When finally the incredible motorcycle racing story does come to an end, I ask him if he would consider the Le Mans 24 Hours, something Loeb did to great aplomb, finishing second overall with the Pescarolo team in 2005.
"Yeah," he fires back. "Le Mans is one option. I hope to have the chance in the future to make Le Mans."
For now though there's a legacy to chase, having decided to stay with Yamaha for the rest of his MotoGP career. And he is completely honest and open about his ambition to become the man that has won the most races in world championship motorcycling, having passed the 100-mark with a famous victory at Assen earlier this year.

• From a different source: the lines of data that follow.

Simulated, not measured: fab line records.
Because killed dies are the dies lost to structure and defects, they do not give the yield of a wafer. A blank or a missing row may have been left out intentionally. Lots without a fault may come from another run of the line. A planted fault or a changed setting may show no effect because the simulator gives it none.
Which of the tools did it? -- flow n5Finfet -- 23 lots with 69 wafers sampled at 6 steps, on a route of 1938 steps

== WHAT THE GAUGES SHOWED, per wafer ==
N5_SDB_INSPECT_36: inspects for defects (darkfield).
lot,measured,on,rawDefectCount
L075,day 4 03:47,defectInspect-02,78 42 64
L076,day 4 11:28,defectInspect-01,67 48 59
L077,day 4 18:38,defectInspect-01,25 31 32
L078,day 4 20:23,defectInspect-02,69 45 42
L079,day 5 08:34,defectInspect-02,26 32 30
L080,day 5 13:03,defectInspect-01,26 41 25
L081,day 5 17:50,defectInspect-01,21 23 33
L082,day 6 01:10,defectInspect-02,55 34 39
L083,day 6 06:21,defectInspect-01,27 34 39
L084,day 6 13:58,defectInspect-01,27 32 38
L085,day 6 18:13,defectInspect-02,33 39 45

"It is great," he says. "I think that already my career is fantastic, but to try to arrive close to Agostini it means that... Nothing is impossible. When I was at 65 victories and I looked at Agostini's 122, I said f**k! Unbelievable, it's double - impossible.
"Now I'm at 101, so now I say 'F**k!, It's far but it's not impossible'. Now it is a good motivation to stay at the top."
The interview is coming close to an end. Katie is hovering at the door, quite reasonably, for Rossi is required back on stage at the Day of Champions, to be questioned by AUTOSPORT columnist Toby Moody. We've been talking for more than 25 minutes. Rossi, I sense, wants to carry on, to know more about the latest F1 news from Hungary (Felipe Massa's accident won't happen for another day), and I still have a host questions to ask, but there is at least time for one more...
If Agostini's target number is 122, 20 wins away, does Rossi still have the speed to hold off Lorenzo, Stoner, Pedrosa et al for long enough. He smiles back, than narrows his focus, looks directly back at me and says: "Yes. I am faster now than I was in 2003.
"When you are 30 years old, you are at 100 per cent for riding bikes. It is not the 100-metre sprint. Physically it is important to be fit, but it is not worse than when I was 23. Now I am more experienced though.
"I will try...". He smiles, gets up, and walks out.